An order lasts for 12 months, during which period any creditor named in the order can only take action to recover the debt if they obtain authority from a court.
If the debtor’s circumstances remain unchanged after a year, the debts are written off and the debtor is discharged. An applicant’s assets should not exceed £300 (excluding an additional allowance for a vehicle) and disposable income must be no more than £50 a month after tax, national insurance and reasonable household expenses.
Mark Sands, head of personal insolvency at KPMG, says that with soaring unemployment and the collapse of many owner-managed businesses, the number of insolvencies in England and Wales could rise by about 40% this year to more than 150,000.
'DROs will bring new people into the insolvency system,' he said. 'We are talking about people with very little income, no assets and debts of £15,000 or lower.

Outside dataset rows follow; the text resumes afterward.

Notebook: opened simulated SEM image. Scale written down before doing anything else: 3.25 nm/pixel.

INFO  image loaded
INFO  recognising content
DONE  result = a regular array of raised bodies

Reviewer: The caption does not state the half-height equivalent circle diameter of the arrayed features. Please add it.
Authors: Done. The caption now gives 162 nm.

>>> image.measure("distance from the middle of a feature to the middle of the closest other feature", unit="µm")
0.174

'Until now, they are the sort who would have made token payments on the debt or simply laid low until the six-year limitation on debt enforcement was passed.'
But while Sands broadly welcomed DROs, they include a number of controversial aspects.
- Court approval will not be needed. An Official Receiver can agree a DRO without reference.
- For someone seeking a DRO the first point of contact will be Citizens Advice or some similar non-profit organisation, raising fears of untrained staff being taken in by serial debtors.
- The local Official Receiver, who has the final say, will be presented only with online information compiled by the non-profit organisation. Only by monitoring failure rates of DROs proposed by each organisation will the Official Receivers be able to spot if such an outfit is a soft touch.
For creditors, the introduction of DROs could mean writing off at least £1.1 billion in consumer debt in 2009.